Below, I will briefly describe the problem:
First, I convert a DOC file to a MHTML file (Single webpage file) . Second, I want to convert this MHTML file to a pdf file. But I find that the content of the header and the footer are lost in the new pdf file.
My code is as follows:
Document doc = new Document("XXX.mht");
doc.save("XXX1.pdf", SaveFormat.PDF);
The toolkit used is aspose.jar;
Does anyone know the reason? Thank you very much for your answer.
I found that the header in the mht file is written like this:
<div style=3D'mso-element:header' id=3Dh1>
<div style=3D'mso-element:para-border-div;border:none;border-bottom:solid w=
indowtext 1.0pt;
mso-border-bottom-alt:solid windowtext .75pt;padding:0cm 0cm 1.0pt 0cm'>
<p class=3DMsoHeader><span lang=3DEN-US>This is the header</span></p>
</div>
</div>
But when I convert it to a PDF file, this content is gone.
When I open a WORD file with Office, I can see the header content, but when I convert it to PDF using Aspose, I can't see it anymore.

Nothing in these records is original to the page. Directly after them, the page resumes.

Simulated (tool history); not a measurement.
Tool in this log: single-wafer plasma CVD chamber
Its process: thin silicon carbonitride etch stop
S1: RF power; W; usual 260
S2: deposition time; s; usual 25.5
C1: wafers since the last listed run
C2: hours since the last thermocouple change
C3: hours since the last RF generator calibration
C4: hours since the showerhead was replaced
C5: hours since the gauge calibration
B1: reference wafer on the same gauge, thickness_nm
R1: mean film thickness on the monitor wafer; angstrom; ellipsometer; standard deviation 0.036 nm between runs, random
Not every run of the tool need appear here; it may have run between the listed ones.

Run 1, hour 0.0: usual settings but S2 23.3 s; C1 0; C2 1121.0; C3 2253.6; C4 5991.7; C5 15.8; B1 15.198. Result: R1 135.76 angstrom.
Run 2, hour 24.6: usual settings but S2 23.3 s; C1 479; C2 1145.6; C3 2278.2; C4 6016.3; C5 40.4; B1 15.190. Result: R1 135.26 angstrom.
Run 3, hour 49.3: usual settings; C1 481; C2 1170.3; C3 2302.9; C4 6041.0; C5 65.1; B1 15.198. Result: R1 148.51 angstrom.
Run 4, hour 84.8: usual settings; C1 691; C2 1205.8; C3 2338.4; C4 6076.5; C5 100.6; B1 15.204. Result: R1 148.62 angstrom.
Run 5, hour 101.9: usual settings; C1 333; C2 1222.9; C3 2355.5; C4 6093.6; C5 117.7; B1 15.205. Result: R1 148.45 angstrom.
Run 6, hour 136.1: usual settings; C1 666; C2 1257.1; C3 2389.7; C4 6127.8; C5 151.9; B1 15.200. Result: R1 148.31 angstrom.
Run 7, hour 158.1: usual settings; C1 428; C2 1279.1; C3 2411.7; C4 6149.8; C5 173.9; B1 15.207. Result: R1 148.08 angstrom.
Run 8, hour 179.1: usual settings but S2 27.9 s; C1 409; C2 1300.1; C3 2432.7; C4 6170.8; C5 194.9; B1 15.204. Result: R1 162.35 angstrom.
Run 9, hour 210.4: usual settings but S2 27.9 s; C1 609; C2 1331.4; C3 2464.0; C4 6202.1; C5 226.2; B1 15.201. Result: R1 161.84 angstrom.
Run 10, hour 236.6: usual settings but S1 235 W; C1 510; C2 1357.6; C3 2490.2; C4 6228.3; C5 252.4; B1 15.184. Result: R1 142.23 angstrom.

MS Word and HTML/MHTML documents are quite different by their structure and it is impossible to provide 100% fidelity after conversion one to another. It is hard to meaningfully output headers and footers to HTML/MHTML because HTML is not paginated. If you are using Aspose.Words to convert DOC to MHTML, by default Aspose.Words exports only primary headers/footers of the document per section when saving to HTML/MHTML. So the only way to preserve the original DOC document formatting is direct conversion DOC to PDF.